And no one is there in today's geopolitical landscape to stand up to them. Obama is busy chasing bearded guys in the caves of Pakistan. Germans, French, and Italians compete with each other who will please Putin more. Kachinsky is dead with or without help of KGB...

Only the Baltic nations and Georgians are not enough to stand up to the monster. Wolrd leaders should wake up, or else they will find themselves fac ing old Soviet Union with the modern tools, capable of penetrating deep into the political/business circles of the target country.

In Response

by: Vladimir from: Moscow
October 25, 2010 21:24
Boris from London?!
Berezovsky?
;)

by: Boris from: London
October 25, 2010 07:28
Very pointed and usefull analysis. Ms. Severin has addressed exactly the porblem. This problem is one of perception. These old KGB people continue to fight their virtual war with the west. They believe, either they win or they die. And what their consider death? the spread of democracy in Russia. So that Russia can finally build at least some state institutions. If traffic police stops taking bribes these guys will consider that as a direct attack form the west :)... I'm obsulutely serious...
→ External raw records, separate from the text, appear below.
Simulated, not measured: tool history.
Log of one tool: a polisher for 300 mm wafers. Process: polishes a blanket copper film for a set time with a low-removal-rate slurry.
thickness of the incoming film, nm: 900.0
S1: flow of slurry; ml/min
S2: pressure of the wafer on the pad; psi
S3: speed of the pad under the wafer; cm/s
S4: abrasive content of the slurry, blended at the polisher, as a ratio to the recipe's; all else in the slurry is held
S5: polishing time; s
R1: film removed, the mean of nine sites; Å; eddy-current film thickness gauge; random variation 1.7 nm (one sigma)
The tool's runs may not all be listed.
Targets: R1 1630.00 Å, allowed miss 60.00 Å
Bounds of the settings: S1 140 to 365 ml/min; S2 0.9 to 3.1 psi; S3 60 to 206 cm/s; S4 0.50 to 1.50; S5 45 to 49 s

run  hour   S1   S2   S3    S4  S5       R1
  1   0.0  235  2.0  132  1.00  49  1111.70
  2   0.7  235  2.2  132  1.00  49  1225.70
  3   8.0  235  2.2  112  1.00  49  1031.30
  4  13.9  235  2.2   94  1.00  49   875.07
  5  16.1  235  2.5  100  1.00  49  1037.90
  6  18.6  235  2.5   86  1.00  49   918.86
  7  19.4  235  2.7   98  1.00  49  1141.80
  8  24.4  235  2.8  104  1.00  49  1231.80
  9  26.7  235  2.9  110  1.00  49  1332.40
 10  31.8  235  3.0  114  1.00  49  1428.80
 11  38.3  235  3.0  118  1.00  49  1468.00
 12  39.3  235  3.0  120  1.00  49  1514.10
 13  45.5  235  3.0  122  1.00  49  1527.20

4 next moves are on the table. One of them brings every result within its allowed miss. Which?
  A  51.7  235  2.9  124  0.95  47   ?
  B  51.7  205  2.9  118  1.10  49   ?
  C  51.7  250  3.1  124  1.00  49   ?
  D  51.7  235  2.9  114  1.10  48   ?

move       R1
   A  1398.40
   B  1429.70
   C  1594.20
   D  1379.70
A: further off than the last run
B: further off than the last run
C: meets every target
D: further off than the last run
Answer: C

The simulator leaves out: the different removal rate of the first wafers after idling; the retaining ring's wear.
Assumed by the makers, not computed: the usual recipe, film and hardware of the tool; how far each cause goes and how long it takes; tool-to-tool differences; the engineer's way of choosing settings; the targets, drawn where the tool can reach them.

Only solution: these people with an old mentality need to be forced out from power somehow. There is a young generation of businessman in Russia who as European as others, and their value system is properly alligned with the west's.
Best way to oust them would be through collored revolution, but Surkov and Co. stopped it back in 2004, and largely reversed it... some other creative solution needs to figured out. World is going to be so much better without these people.

by: June from: New York
October 25, 2010 15:53
Acutely insightful and well written. Thank you Ms. Severin.

by: vlad from: moldova / usa
October 26, 2010 13:46
EU does not want Moldova to join it. It is clear. Romania is not a heavy player within EU to help. Germany, France, UK do not care, do not want it. Moldova will not join EU the next 20-50 years. Moldova needs to move on.

The best for Moldova is to have good relations with EU and Russia. I guess Moldova needs to please Moscow to sell its products there.

Powers are shifting eastwards to South East Asia and Russia with its resources and border with China might prosper. EU, US are looking eastward themselves. Moldova just needs to stop hoping for joining EU and be practical.

For individual Moldovans there will be not much good in Moldova next 10-20 years. More people will leave Moldova. But people are leaving Romania, Germany, UK ... too. I have met a number of Germans who would like to move to the US. Irish are leaving for Australia. It might be that there is nothing attractive inside EU itself.

by: Ionas Aurelian Rus from: Cincinnati, OH
November 07, 2010 07:08

There are many worthwhile points in the analysis, but I would not agree with the statement, "There is not a single serious political force in the country now that would not espouse European integration, if only because that position wins votes." Various individuals could, of course, claim that Irina Severin knows better because she had been a presidential counselor of Moldova's previous Communist president Vladimir Voronin in 2005. Yet I do believe that much of the Communist leadership is hardly pro-Western, and rather pro-Russian. I would venture to say that Voronin's personal mood has switched back and forth between being pro-Russia and pro-Western or rather pro-EU (he has consistently said plenty of anti-American things in private, and has voiced anti-Romanian views quite openly and often). One must caution against the possibility that the "danger of Russian imperialism or influence" might be used to push for a "grand coalition" that would include the Communists. As for authoritarianism in Russia, one could only say that Russia has a legitmate government that is popular with most Russian citizens, but that this government is mostly undemocratic. Around 2005, some of the Communists, including Voronin's (in)famous presidential counselor Mark Tkaciuk, were involved in the efforts, supported by elements within the Bush administration, to produce regime change in Russia by facilitating an alliance between the Russian Communists and Thatcherites. This was one of the factors behind Russia's refusal to accept Moldovan wine inside Russia during a part of Voronin's second term. The other was, of course, Russian imperialism. The Russian leadership should not be provoked through participation in the efforts for regime change in Russia; otherwise, small people will suffer. (Of course, Voronin Jr. bought out some of the wineries in the meantime.) Now there is a new president in the White House, who for a period of time lived in a country (Indonesia) whose regime had some things in common with Voronin's regime. Obama sent a private letter to Voronin in which he asked him to give up power, which he did on 9/11/2009. This was the anniversary of not only Al Quaeda's attacks against the U.S. in 2001, but also of the overthrowing of Allende's left-wing (democratic) regime in Chile by a military coup led by Pinochet in 1973. There is more truth in the Stratfor report than people might believe.